Friday, March 27, 2020

Noir Watch: Ride the Pink Horse (1947)

Watched:  03/25/2020
Format:  Noir Alley on TCM on DVR
Viewing:  First
Decade:  1940's

I've been meaning to read some Dorothy B. Hughes, and now I'm deadly curious.  She wrote the novel this movie - a gritty, all-in-one-night (well, two nights) - is based on, and it sounds like the book is even meaner.

But you kind of have to know that anything that's called "Ride the Pink Horse" is either a children's book, porn or something rough and tumble enough that it can have a goofy name and walk away with it.  Sort of the "Boy Named 'Sue"" effect.  I won't pretend Ride the Pink Horse (1947) is a great film, but it's different and interesting enough that I can see why it's got it's own reputation among noiristas and landed a Criterion edition release.

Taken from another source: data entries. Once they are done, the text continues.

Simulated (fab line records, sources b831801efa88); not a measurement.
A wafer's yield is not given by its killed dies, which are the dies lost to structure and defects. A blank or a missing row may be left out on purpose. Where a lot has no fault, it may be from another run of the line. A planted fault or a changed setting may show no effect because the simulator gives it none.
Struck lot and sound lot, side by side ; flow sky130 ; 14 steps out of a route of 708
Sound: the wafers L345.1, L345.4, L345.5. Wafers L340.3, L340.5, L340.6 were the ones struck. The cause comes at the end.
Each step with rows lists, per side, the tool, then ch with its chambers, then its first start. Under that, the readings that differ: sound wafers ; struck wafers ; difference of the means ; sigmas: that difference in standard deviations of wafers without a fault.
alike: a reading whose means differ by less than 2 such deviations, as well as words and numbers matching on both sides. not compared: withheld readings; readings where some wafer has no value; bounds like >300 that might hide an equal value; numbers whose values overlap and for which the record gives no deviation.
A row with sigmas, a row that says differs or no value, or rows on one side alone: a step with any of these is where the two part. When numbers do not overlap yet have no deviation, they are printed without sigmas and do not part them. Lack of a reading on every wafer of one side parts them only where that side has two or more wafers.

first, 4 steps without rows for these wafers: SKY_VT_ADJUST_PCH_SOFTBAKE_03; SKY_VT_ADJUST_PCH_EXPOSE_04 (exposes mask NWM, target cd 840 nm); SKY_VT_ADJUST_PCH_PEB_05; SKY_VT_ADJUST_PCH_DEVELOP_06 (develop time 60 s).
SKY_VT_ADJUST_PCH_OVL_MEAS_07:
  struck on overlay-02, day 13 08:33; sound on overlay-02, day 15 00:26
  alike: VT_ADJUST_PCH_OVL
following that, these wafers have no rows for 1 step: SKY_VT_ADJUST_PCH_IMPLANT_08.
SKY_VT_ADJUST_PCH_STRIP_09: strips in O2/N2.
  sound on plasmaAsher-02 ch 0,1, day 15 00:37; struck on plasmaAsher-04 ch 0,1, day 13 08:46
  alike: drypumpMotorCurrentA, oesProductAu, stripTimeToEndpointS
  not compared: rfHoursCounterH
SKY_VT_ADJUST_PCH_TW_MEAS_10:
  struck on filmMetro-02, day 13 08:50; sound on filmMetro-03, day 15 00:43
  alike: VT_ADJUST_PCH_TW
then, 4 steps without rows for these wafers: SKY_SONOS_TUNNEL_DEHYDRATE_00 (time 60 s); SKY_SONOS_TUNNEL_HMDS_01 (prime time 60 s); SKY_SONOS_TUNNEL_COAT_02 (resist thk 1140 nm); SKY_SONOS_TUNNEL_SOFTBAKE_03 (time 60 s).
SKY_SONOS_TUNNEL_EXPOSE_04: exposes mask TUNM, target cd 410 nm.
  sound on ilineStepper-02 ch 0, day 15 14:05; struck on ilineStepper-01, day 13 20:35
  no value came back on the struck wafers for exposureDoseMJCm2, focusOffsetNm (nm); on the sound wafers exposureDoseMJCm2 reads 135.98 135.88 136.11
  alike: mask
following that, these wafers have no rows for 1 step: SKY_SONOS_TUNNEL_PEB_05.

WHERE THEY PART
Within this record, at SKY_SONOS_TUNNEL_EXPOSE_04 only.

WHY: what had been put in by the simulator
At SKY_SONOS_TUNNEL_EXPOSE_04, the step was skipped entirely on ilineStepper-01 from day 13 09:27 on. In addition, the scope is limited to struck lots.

Far from the usual noir setting of a bustling coastal or Midwestern city, the story unfolds in New Mexico in a small town where the roads aren't all paved.  Major characters are (supposed to be) Hispanic (and most actually are), speaking Spanish in an era when I can barely recall this happening - even in the film Border Incident

The film stars Robert Montgomery as a gunman rolled into town to get revenge for the death of a friend, killed back East at the orders of a locally powerful mobster, played by "that guy" actor Fred Clark.  The film co-stars Wanda Hendrix (who was very Anglo) cast as an Hispanic girl from an even smaller town who falls for Montgomery's gunman - not that he's trying to woo her.  The breakout performance is by Thomas Gomez, playing the owner/ operator of the carousel and who I last saw in Force of Evil playing John Garfield's brother.  Utterly convincing in both roles and vastly different in each, Gomez received an Oscar nomination for his part here as Pancho.

Montgomery directs himself again, as he did in Lady in the Lake, but to much better effect when you can actually see the actor and aren't constrained by the gimmick of subjective POV.  And, frankly, I found the direction solid throughout.  Produced by Joan Harrison, Hitchcock's former partner, the film feels like a skewed version of noir that's escaped the confines of the coasts and found itself in the Southwest.  Class and race infiltrate every scene, the privilege of the White characters surrounded by the lives going on around them, the two separate and colliding in Hendrix's Pila, Pancho and Montgomery's Gagin.

The backdrop of the small city never feels quiet - Gagin arrives as the annual Fiesta is set to begin, and it's music and crowds in the street.  Trumpet music proliferates the backdrop of the tough-guy conversations and displaces our Anglo leads. 

While not exactly Night and the City, Gagin's path is full of twists, oddball alliances and betrayals.  It's a tight narrative.  After the picture wrapped on TCM, and I'd been thinking how much *better* Montgomery was in this than in Lady in the Lake, Muller posited "what if we'd had actors X, Y or Z" in the role, and you do wonder how much stronger this film might have been, and how much more of a reputation would it have today?  Montgomery gives himself plenty to do, and he's buyable, but I'm not sure what, say, a Bob Mitchum would have been like here instead.

What's curious is that the story breaks from the singular POV of a white, male character undergoing a noir-ish descent and is as much or more the story of Pila's rescue of Gagin as he falls further and further down the hole he's in with no expectation of reward.  She's the anti-femme fatale.  Fate would deal Hendrix a hand that would sideline her path to superstardom, but she is sympathetic in the role - if it's bizarre in 2020 to see her among crowds of actual Hispanic people.  If she's *good* in the role is a tough question, depending on what you're looking for and the complications of Hollywood under the Hayes Code, which forbade even a hint of romance between actors of different races and led to frequent questionable casting to allow for interracial romance on screen.

But Ride the Pink Horse never quite makes it to the screen kiss.  The subtext of the film becomes the text in the final minutes as Gagin wraps things up (not dead, as I assumed) and looks to head out of town.  No happy endings for folks in this movie, but Pila goes from little lost girl to woman who stood up to gringo mobsters in the eyes of the neighborhood.